BFA Show

    Ah art how we get along. So being an BFA major I had to put on a "art" gallery show as my senior project, but I was a full fleged digital media guy doing "web stuff" which dosen't get along to well with white walls. However I persivured and managed to pull of a criticly acclamed (by my peers and instructors) art show. I can't say I get art, or really even care for it, all I did was put 3 farily interesting web pages on 3 really uninteresting walls. I described the theme of the show as exploring "the social concencness that arises from the people gathered on the web". Yes I know, if I try really hard and think of big words I can have an art moment.

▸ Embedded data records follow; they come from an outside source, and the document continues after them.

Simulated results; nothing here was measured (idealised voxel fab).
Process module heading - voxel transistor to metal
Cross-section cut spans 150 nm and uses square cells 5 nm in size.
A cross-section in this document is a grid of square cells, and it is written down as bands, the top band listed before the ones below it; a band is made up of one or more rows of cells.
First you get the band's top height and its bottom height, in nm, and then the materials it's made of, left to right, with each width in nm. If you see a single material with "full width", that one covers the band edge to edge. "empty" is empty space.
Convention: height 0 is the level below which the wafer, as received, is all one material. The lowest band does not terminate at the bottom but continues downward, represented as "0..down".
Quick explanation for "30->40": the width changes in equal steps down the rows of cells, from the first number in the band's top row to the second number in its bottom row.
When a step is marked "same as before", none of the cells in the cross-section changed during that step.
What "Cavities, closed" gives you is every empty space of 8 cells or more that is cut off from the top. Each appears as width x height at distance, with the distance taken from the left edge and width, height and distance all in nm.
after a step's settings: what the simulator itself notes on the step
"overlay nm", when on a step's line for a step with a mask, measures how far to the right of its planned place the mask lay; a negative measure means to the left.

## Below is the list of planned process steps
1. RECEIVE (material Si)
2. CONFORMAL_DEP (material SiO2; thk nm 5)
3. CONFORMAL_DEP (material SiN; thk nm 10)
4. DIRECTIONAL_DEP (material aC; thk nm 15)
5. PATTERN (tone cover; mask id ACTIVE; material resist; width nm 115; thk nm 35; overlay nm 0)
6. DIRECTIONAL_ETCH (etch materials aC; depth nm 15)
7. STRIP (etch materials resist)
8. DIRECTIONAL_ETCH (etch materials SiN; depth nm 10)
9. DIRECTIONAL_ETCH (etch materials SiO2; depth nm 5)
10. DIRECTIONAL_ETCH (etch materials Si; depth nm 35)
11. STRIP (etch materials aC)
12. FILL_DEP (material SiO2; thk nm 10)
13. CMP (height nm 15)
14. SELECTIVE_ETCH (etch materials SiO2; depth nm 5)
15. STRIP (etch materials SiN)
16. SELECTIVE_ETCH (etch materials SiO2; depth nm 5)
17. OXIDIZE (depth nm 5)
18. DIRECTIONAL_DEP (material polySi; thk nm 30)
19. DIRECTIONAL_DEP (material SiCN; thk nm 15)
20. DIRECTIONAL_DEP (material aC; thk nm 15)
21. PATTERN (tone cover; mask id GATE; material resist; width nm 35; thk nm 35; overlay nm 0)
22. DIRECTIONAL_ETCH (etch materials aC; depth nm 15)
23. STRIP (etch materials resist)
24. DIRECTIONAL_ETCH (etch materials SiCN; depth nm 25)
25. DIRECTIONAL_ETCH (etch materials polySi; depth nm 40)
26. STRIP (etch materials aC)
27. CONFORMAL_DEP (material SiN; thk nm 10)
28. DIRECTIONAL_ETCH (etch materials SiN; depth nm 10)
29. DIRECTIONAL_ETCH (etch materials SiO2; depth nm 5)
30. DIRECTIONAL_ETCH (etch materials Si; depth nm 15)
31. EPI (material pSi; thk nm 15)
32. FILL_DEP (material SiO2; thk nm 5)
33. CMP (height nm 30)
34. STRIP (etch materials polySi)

    ;Because you are reading this on the web I'm afraid that all the pop & pie is all gone, but I did add a few pictures and attach my artist statment down below. So enjoy and if you want to know more about the individual prjoects in the show here are some links.



It was very basic and not pretty at all, but it worked.

        
        

Artist Statment

   I am a digital media or “now” media artist; most of my work is web- or video-based. Currently I am working with social aspects of the web, and the collective knowledge/information that comes with people gathering in one space. The critical idea is how people interact with virtual spaces, such as YouTube and Wikipedia. YouTube is a place where people can put their personal videos on the Internet for the world to see; Wikipedia is a website similar to an encyclopedia, except all the entries are created by the users. I am exploring this interaction by looking at what kinds of information people are willing to put on these websites and discovering the persona generated for the website (YouTube) depending on the content being uploaded by the users. I am primarily focusing on the sites that rely on user-generated content like YouTube, Wikipedia, and Blogger because the users are the ones that control the websites despite the fact that they have no ownership of it. My pieces are websites that use clips from social websites such as YouTube, or video recordings that are made while exploring one of these websites.

   Tube Squares is a project that takes around fifty videos from YouTube and displays them in a grid pattern with random videos playing. Here we are confronted with a wall of videos that range from last night's debate on CNN, to footage from a video game, to some girl's video diary. Each video was put on YouTube by a user who considered it important enough to share with the world. Tube Squares tries to examine our society by displaying videos that we (the users of YouTube) think are important; think of it as a documentary put together by the users of YouTube. Then the videos are automatically added to the list of possible pieces that could be used for Tube Squares, except this documentary is constantly changing and expanding the library of material that it can show.

   TubeWikia is a mash-up of YouTube and Wikipedia; it takes a search entry from a user and returns search results from both websites and are displayed side-by-side. The idea is to contrast two distinct types of information that is returned from; Wikipedia returns formal, almost scholarly, information, while YouTube gives results that are at the least, informal, and sometimes only loosely related to the search.

   Turing Network is a collection of bots who try to pass themselves off as human by running blogs. A blog is a personal website that is used to post stories similar to an article in a newspaper; someone who runs a blog website is known as a blogger. Turing Network uses the website digg.com, a social news website where individuals post links to news stories or just cool stuff, to find things that are then posted to a blog. A search is done for keywords that identify stories to be on a certain topic like 'space', 'Obama', 'xbox', 'Clinton', 'facebook', or 'bush'. If a keyword is found, the program looks for a second set of keywords to make sure the context of the story is right, making sure the word 'space' is referring to 'outer space' and not 'office space' or 'Myspace'. Here I am using the power of the social web to drive these fake bloggers. Turing Network is exploring the realm of these intelligent entities that exist on the web and appear to float between intelligence and just a set of instructions.